In one embodiment, AUTHOR ELEMENT is determined by searching the element that matches special selectors that are known to match AUTHOR ELEMENT, may include, but is not limited to, “itemprop='author” and “.entry.entry-author”. If the web page contains only one element that matches one of these known selectors, the element is determined as AUTHOR ELEMENT. If more than one element is found, the first element found may either be taken as AUTHOR ELEMENT or as a mistake and ignored. Additional checks may be performed to ensure the accuracy of the determined AUTHOR ELEMENT, such as ensuring that it is visible and that its width and height exceed predefined thresholds. This method is analogous to CONTENT/TITLE ELEMENT METHOD2. This method hereinafter is referred to as AUTHOR ELEMENT METHOD2.
In one embodiment, DATE ELEMENT is determined by the predefined and user configured element identifier. This method is analogous to CONTENT/TITLE/AUTHOR ELEMENT METHOD1. This method hereinafter is referred to as DATE ELEMENT METHOD1.
In one embodiment, DATE ELEMENT is determined by searching for the element that matches special selectors that are known to match DATE ELEMENT, may include, but is not limited to, “itemprop=‘dateModified’”, “itemprop=‘datePublished’”, “time. datePublished”, “.article_datetime”, “.postmetadata.date”, “a[rel=author]”, “#author.authorname”, and “meta[name*=‘author’]”. If the web page contains only one element that matches one of these known selectors, the element is taken as DATE ELEMENT. If more than one element is found, the first element found may either be taken as DATE ELEMENT or as a mistake and ignored. Additional checks may be performed to ensure the accuracy of the determined DATE ELEMENT, such as ensuring that it is visible and that its width and height exceed predefined thresholds. This method is analogous to CONTENT/TITLE/AUTHOR ELEMENT METHOD2. This method hereinafter is referred to as DATE ELEMENT METHOD2.
In one embodiment, DATE ELEMENT is determined by validating that the element's text conforms to known popular first names and last names.

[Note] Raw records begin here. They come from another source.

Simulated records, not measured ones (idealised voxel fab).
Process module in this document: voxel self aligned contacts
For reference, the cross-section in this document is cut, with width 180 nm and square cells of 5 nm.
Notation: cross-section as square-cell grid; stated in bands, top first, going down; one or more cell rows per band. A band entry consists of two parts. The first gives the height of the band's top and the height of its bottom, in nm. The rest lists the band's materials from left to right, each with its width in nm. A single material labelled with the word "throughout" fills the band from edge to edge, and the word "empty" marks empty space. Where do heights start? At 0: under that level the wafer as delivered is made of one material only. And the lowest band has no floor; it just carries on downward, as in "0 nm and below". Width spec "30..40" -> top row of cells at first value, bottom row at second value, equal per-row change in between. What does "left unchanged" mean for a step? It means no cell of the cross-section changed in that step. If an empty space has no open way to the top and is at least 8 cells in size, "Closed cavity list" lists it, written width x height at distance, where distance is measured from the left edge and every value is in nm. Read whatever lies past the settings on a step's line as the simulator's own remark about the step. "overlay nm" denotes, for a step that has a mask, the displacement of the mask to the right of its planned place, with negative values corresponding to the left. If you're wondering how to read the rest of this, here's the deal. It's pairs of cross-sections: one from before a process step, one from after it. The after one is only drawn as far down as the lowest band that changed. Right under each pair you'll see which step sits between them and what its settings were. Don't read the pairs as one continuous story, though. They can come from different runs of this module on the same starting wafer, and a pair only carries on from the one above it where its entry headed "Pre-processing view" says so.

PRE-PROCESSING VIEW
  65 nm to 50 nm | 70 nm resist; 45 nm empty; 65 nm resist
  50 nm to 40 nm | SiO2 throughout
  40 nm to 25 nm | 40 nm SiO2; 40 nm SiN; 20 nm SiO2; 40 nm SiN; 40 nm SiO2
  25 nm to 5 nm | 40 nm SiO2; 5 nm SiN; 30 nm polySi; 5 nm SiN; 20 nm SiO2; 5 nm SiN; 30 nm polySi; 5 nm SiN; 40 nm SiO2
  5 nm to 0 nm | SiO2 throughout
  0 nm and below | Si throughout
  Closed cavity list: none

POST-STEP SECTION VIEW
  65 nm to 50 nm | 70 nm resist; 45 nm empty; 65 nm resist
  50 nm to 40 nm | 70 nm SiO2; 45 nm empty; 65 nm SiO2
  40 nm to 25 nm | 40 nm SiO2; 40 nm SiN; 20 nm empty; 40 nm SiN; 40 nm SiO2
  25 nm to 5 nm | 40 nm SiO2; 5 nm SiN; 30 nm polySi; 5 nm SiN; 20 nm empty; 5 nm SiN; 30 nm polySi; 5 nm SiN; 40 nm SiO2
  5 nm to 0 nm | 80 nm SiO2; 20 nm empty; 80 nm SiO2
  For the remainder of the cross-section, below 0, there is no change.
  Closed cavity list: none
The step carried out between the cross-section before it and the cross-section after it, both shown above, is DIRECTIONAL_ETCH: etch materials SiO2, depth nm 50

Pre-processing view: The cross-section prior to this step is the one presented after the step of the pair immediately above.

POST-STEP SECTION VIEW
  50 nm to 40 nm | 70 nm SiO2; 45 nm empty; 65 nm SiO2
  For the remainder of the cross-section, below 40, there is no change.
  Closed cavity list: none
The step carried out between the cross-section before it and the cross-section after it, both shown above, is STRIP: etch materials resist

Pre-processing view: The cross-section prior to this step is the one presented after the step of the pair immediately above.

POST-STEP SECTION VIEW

In one embodiment, DATE ELEMENT is determined by validating that the element's text conforms to known date formats, may including, but is not limited to, ISO 8601, DD/MM/YYYY, DD-MMM-YYYY, and Month, Day, Year.
When the elements that represent major information of web pages are determined, the area that these elements occupy is merged to generate ORIGINAL AREA. In one embodiment, ORIGINAL AREA is generated in following way:
An element may have significant white space that does not contain any information and may be omitted. This may include padding, margins, or borders on the left, right, top, or bottom sides of the element or its child elements; or empty grid spaces if the element is laid out using a grid. In one embodiment, the white spaces of some of these elements are excluded before merging.
TITLE ELEMENT may also contain white space to its left and right. If TITLE ELEMENT does not contain any child elements, the width of its text node may be taken as its width; if TITLE ELEMENT contains exactly one child element and does not contain a text node, the left and right edges of its child may be taken as the left and right edges of TITLE ELEMENT. If TITLE ELEMENT contains several child elements, the left edge of the child element furthest to the left may be taken as the left edge of TITLE ELEMENT and the right edge of the child element furthest to the right may be taken as the right edge of TITLE ELEMENT.
Some of the four identified elements of significance may contain another, in which case the contained element does not need to participate in the merge operation. A particularly notable example of this is that CONTENT ELEMENT often contains TITLE ELEMENT.
Users may choose TARGET AREA according to personal preferences. If the user does not, a predefined area may be taken as the default value for TARGET AREA, such as the viewport of the web page. A user interface may be created to allow users to manually select TARGET AREA by simply dragging the mouse.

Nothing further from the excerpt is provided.